In an article in the SF Gate, Asian Pop / Off key, Jeff Yang writes about interfaces, languages, and the opportunities for new devices.

The so-called Third World actually has a built-in competitive advantage: Because developing nations haven’t had access to certain technologies in the past, they aren’t inextricably bound to them when quantum breakthroughs make those technologies obsolete.

This is what fuels the “leapfrog” principle — where nations skip generations and become early adopters of new and better paradigms, bypassing copper wire for fast wireless, or deskbound computers for handhelds. Leapfrogging means that the Third World should really be thought of as the Next World — younger, more populous and potentially better equipped to take advantage of the transformative technologies of the future.

The keyboard is a last-generation input method being pushed on the Next World; it’s a Western artifact that automatically reduces Asian, Middle Eastern, and African languages to second-class status. The XO-1 may be a terrific learning device for kids in Western countries, but to the markets for which it was designed, it may be an interesting solution for the wrong problem.

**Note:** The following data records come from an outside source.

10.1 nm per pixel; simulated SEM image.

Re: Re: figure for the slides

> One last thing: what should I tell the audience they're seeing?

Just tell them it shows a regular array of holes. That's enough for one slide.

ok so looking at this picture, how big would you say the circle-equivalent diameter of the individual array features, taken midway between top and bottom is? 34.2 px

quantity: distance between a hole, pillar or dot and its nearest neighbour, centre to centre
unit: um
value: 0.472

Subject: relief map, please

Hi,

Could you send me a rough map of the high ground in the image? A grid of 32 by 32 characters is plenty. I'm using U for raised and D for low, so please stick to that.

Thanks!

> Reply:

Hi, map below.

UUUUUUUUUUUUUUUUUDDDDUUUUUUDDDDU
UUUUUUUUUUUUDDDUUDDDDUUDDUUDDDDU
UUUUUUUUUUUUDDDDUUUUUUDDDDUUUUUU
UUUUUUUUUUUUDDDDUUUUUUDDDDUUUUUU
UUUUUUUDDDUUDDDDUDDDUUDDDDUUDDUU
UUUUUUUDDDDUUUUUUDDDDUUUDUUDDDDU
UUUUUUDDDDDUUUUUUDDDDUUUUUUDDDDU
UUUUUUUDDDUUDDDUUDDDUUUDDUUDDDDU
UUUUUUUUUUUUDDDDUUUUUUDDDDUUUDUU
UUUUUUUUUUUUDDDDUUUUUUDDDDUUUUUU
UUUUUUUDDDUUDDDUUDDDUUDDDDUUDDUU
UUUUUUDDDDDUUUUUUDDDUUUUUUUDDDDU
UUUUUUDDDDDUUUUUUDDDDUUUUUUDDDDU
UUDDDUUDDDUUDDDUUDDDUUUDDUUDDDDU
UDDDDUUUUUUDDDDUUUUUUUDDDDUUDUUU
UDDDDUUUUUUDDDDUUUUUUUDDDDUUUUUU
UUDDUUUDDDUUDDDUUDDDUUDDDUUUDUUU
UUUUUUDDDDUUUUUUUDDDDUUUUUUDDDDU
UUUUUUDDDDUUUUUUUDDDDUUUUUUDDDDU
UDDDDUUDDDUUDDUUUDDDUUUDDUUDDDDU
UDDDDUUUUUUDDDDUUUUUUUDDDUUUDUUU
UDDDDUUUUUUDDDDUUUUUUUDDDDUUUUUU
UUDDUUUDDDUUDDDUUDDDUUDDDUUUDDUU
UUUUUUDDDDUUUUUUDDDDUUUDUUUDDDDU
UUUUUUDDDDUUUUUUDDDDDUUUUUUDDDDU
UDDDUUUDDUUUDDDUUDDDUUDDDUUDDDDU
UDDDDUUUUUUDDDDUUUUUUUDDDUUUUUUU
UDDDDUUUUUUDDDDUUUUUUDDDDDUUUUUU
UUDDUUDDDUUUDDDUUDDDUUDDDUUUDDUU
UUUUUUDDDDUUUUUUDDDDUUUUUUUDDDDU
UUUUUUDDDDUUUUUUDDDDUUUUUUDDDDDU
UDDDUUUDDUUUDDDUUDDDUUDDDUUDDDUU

By contrast, the iPhone, the Nintendo Wii, Perceptive Pixel’s smart walls — they’re all devices that have succeeded in part because they remove the artificial translation layer that previous systems have required to get things done. “I think we’re beginning to realize that the keyboard and mouse are actually slowing us down,” says Han. “The keyboard used to be ahead of the curve: You were slowed down by the limits of microprocessors and dial-up modems. Now it’s starting to feel like input is the bottleneck — the bandwidth limitation is between you and the screen. So people are looking for better, faster ways to request and manipulate information. People are ready for alternative interfaces.”